LINQ Any: Generating SQL’s NOT EXISTS

A similar SQL operator to NOT IN is NOT EXISTS. The EXISTS operator requires a subquery. It’ll test the subquery for the existence of any record, and return true if any records exist.

For our “apartments without service calls” example, here’s what the SQL looks like using NOT EXISTS:

SELECT A.ID, A.RoomNumber FROM Apartments A WHERE NOT EXISTS ( SELECT 1 FROM ServiceCalls WHERE ApartmentID = A.ID )

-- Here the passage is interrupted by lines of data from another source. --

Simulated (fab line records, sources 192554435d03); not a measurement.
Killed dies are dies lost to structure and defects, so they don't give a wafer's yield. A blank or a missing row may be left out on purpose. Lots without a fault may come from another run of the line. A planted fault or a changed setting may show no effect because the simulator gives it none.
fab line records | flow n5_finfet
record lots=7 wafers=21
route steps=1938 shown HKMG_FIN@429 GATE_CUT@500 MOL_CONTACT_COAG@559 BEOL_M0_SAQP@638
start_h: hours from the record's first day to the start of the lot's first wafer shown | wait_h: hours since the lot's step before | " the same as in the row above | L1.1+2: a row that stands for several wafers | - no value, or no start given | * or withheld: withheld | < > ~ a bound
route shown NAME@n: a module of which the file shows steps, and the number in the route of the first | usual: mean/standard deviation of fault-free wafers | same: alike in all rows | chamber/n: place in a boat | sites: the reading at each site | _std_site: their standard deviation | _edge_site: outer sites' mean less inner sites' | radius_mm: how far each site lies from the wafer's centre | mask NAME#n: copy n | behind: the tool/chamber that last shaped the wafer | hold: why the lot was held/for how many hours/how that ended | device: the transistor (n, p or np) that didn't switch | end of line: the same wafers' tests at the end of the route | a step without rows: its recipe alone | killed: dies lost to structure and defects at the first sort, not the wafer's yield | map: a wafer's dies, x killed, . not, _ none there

Here, we’re selecting apartments where there are no existing records in the subquery. As you can see, the subquery finds any service calls where the ApartmentID equals the ID in the main query. The SELECT 1 is a convention used to show that you’re not really concerned with retrieving any data from the subquery. You’re only using it to exclude records.

Like NOT IN, LINQ doesn’t have a NOT EXISTS method. It does, however, have an Any method, which accomplishes the same thing. Here’s the code for excluding records with LINQ’s Any method:

var noServiceCalls = from a in _context.Apartments where !_context.ServiceCalls.Any(s => s.ApartmentID == a.ID) select a;

You can see the direct connection between this and our SQL. Our query finds any apartments where there are not any service calls with a matching ApartmentID. Here’s the same query in method syntax:

var noServiceCalls = _context.Apartments .Where(a => !_context.ServiceCalls.Any(s => a.ID == s.ApartmentID));

If we use a code profiler, we find that both LINQ queries generate the same SQL, as follows:

SELECT [a].[ID], [a].[RoomNumber] FROM [Apartments] AS [a] WHERE NOT EXISTS ( SELECT 1 FROM [ServiceCalls] AS [s] WHERE [s].[ApartmentID] = [a].[ID])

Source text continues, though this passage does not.